Why are Utah road fatalities on the rise?

SALT LAKE CITY, Utah (ABC 4 Utah) – New data shows Utah road fatalities are on the rise for the fourth consecutive year. 
According to the Utah Department of Transportation and the Utah Department of Public Safety, 280 people lost their lives on Utah roads during 2016.  Wednesday, public safety officials held a press conference to say that number is 280 too many.
“Ninety-four percent of crashes are [due to] human error,” said Carlos Braceras, Director of the Utah Dept. of Transportation.
Braceras says bad decisions like drunk driving, aggressive driving, and failing to buckle up are ultimately to blame for 263 of last year’s 280 deaths. 
Braceras says no one can explain the last four years of climbing fatality rates with total certainty. 
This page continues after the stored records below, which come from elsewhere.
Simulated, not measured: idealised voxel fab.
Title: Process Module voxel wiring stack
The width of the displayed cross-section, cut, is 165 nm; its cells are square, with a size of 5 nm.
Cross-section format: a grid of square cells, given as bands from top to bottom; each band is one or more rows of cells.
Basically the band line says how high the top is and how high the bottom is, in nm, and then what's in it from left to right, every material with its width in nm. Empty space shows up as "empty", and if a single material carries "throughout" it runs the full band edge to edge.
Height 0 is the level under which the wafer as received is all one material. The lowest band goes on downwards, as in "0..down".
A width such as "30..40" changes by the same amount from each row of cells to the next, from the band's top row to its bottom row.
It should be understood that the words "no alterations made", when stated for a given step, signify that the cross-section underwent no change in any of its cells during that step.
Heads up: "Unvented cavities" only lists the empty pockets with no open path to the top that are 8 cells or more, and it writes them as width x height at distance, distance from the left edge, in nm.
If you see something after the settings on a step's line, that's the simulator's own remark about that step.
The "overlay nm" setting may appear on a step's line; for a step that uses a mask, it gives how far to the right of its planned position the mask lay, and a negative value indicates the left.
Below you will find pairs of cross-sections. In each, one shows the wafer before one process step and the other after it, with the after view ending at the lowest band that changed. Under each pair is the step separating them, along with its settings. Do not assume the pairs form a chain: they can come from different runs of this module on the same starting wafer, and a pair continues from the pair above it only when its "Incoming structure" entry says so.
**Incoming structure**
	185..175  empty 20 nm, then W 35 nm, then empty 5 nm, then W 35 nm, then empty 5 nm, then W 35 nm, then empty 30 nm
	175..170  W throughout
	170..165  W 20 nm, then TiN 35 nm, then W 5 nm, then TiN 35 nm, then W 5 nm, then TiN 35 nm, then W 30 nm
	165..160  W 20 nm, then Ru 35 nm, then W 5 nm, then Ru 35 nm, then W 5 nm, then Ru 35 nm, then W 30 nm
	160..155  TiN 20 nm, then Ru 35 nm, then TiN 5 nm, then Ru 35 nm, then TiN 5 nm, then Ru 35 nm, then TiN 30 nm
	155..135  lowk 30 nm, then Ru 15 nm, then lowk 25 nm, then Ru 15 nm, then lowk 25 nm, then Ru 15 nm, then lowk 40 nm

“You can blame all kinds of things…” Braceras told Good 4 Utah’s Ali Monsen.  “People are traveling more, our population is going up, I think we have more opportunities to be distracted.  Some of the devices that some of us are carrying are a little tempting,” he said, adding that at the end of the day, drivers themselves have to be responsible. 
The report shows that Salt Lake County saw more than double the deaths that any other county did.  The data also breaks down fatalities by road, showing I-15 is the most deadly, claiming 24 lives in 2016, and it would not be fair to blame Mother Nature.  The report shows 84 percent of fatalities happened on dry road.  In fact, the most fatal month was July during Pioneer Day and Independence Day weekends.  Finally, the data shows a clear distinction between genders — that  men lost their lives in crashes more than twice as often as women did. 
“Not being buckled up — time after time — is the number one cause of our fatalities on our roadways.  Men choose to buckle up less than women.  We also see aggressive driving — speeding — as one of the top three causes of our crashes, and we see men tend to drive more aggressively,” Braceras explained. 
Despite having major media coverage and public safety campaigns, Utah had only 186 days with ‘zero fatalities’ in 2016, leaving first responders with 179 days of delivering devastating news to families across the state. 
“I can absolutely remember every single time I’ve had to go to someone’s home and tell them why their loved one isn’t going to come home and how they died,” said Utah Highway Patrol Col. Michael Rapich.
So far for this year, the data is not looking any better.  In the first 18 days of 2017, 11 people died on Utah roads.  That is also the same number of fatalities Utah had last year at this time.